That logic only applies to single-threaded apps (but it may still be good enough for you in practice).

-Andy

Talin,
how about having the front-end generate an llvm.safe.point() intrinsic call at
the desired safe points, and having the addresses of the GC roots (at that point,
can vary from call to call) be the parameters (with noescape attribute) to the intrinsic,

IIUC currently the GC roots are tagged, and all analysis and transform optimizations
have to special case these tagged objects, but if instead their addresses were taken at
the safe points no special casing would have to be done – all analysis and transform
optimizations already know how to deal with objects whose address is taken,

and since llvm does already have a “noescape” (not sure that’s the correct name?)
attribute for parameters, these addresses won’t be misinterpreted by any alias
analysis either, and llvm is free to go ahead and keep these values in registers
between safe points – you can stop asking how to allow GC roots as SSA values,
any traditional load-store optimization pass will do it for you for free.
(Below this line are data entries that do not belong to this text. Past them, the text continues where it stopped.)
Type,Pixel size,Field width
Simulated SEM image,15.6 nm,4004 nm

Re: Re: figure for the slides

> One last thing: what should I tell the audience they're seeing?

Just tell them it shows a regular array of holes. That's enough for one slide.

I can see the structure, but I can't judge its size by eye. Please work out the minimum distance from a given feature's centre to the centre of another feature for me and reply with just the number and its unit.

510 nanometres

*** without you having to insert explicit load and store instructions, and having to
somehow mark them as non-delete-able, or always omit optimization passes that
you would otherwise like to have enabled ***

and also without you having to store NULL into a safe point to end its lifetime.
and I would suggest eliminating the gcroot() intrinsic as it’s information content
would be redundant.

thoughts, comments ???

-Peter Lawrence.

It is helpful to think of the stack/register map generation in two
phases: before and after identifying the location of heap
pointers. Say PrePtrMap and PostPtrMap. We don’t need to know stack
offsets and register names at that point, but do we need a 1-1 mapping
from pointer values to identifiable physical locations. I deliberately
avoid calling these values roots here, because we may have multiple
live pointers derived from an object and multiple copies of the same
pointer. GC only needs to see one of these values to trace roots, but
each of these still needs its own entry in the stack/register map for
a moving collector.

PrePtrMap, we need a type system to precisely tag all values known to
contain valid heap pointers. No potentially uninitialized/undefined
values allowed here. IntPtr/PtrInt casts become control dependent.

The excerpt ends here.